Surveying any given street in the nation’s capital, it’s impossible not to notice the similarities that link many of the shop fronts – people here seem oddly content with launching nigh-on identical businesses to their neighbours, inadvertently creating streets where merchants and vendors all specialise in just one product. There’s Hardware Street, the ineffably creepy Mannequin Street, BBQ Chicken Street, Chả Cá Street – home to Hanoi’s best fish dish – and so it should shock precisely no one that Vietnam’s least Vietnamese-looking traditional meal has also formed an impromptu bastion of its own in the form of Bò Bít Tết Street, known to Google Maps as Hòe Nhai.

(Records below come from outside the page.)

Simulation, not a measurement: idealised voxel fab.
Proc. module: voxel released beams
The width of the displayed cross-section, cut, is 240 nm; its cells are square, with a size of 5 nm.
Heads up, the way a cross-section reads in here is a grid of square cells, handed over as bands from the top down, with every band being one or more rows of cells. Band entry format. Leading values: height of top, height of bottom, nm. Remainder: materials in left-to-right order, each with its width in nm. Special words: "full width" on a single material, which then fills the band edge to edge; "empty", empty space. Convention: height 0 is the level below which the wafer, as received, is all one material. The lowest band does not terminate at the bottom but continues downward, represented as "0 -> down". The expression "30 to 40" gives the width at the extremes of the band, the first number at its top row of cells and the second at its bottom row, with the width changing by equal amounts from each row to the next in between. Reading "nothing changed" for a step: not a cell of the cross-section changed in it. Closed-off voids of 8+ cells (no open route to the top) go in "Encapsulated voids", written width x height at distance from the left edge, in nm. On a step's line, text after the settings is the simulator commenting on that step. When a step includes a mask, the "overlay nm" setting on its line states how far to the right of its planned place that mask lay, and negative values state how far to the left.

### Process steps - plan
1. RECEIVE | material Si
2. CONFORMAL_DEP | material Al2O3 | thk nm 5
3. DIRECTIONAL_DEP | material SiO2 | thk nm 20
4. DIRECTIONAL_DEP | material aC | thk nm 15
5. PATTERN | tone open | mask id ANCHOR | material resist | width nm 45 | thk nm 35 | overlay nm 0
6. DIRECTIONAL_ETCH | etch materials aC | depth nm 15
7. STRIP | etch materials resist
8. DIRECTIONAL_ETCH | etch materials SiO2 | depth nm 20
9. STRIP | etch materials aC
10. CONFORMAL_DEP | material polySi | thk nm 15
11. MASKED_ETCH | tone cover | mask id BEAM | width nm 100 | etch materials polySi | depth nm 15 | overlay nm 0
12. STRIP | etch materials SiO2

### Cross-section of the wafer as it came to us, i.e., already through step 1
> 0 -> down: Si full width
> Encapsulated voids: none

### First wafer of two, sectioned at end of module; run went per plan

A big ole hunk of beef steak isn’t what most folks conjure up in their mind’s eye when they think of Vietnamese food, but bò bít tết is precisely that – accompanied by a fried egg, pâté, fries, a baguette and assorted cold vegetables. Despite the distinct lack of noodles, fish sauce, lime or chilli, bò bít tết – a derivative of French steak-frites – remains a popular Vietnamese take on Western cuisine. For over a decade, Hòe Nhai has been home to bò bít tết courtesy of four families who’ve essentially transformed this hidden landscape into a beef-eater’s wet dream.
Pham Hoang Ha was 50 when he opened Hòe Nhai’s first bò bít tết restaurant – Bít Tết Ha Cuc So 6 – back in 2007 and now, at 61 reflects fondly on the earlier days. “I was the first one here, there wasn’t even any food on the street back then. When I opened, there were too many customers, we couldn’t meet the demand, there weren’t even enough seats,” he chuckles away to himself as if this is no longer an issue he faces. “People took my idea and ran with it – they saw it was a good business model.” Pham may have been first to bring bò bít tết to Hòe Nhai, but even he notes that Hanoi’s first iteration of the dish appeared in Hòa Mã, in the district of Hai Bà Trưng. “They were the first as far as I know, I can’t remember when they opened, but their bò bít tết used a much thicker steak and still costs over VND100,000, so I made my steaks thinner to make it available for normal, working people.”
Having filled Hanoi’s bellies with bò bít tết for over a decade, Pham confession that he has no idea about the origins of the meal struck me as odd. “I couldn’t say where it came from, but it’s one of the best thing about Vietnamese people – we’re resourceful,” he flashes a wry grin. “If we taste something delicious, we know what we like about it and we make our own version to suit our tastes.”
It’s a dish that sounds comparatively decadent when contrasted against the humble nature of pho or banh mi, but for Nguyen Thi Kim Oanh, owner of Bít Tết So 5, it’s one that Vietnam has fallen in love with. “Back in the day, it was only for the middle class, even then only on rare occasions, but once I’d tried it, I knew I had to learn how to make it.” So she started her own bò bít tết restaurant shortly after Pham back in 2008, her son has since married another Hòe Nhai restaurateur and shored up a working relationship with one of the competitors, giving Bít Tết So 5 a dominant stance on the street. For Nguyen though, her success lies in the allure of beef, fried eggs and pate. It’s a dish that strikes the right chord with the Vietnamese palette. “It’s more of a food invention learnt from Western cuisine, but we’ve toyed with the recipe and the ingredients to appeal to Vietnamese customers.”
In the door of Bít Tết So 3, Ta Ngoc Lan sits in the shade, slicing vegetables in preparation for the dinner rush. Her son has long since taken over the business, but Ta regularly helps around the restaurant, putting her ten years of expertise to good use. “We got this place opened in 2008, but Hòa Mã seems to be the longest running Bò Bít Tết restaurant – it’s funny that Hòe Nhai ended up becoming Bò Bít Tết Street though!”
Ta’s Bò Bít Tết will set you back a mere VND70,000 – as will the bò bít tết anywhere else on Hòe Nhai. For a taste of that rich gravy over fried beef, it’s worth every dong they’re asking for.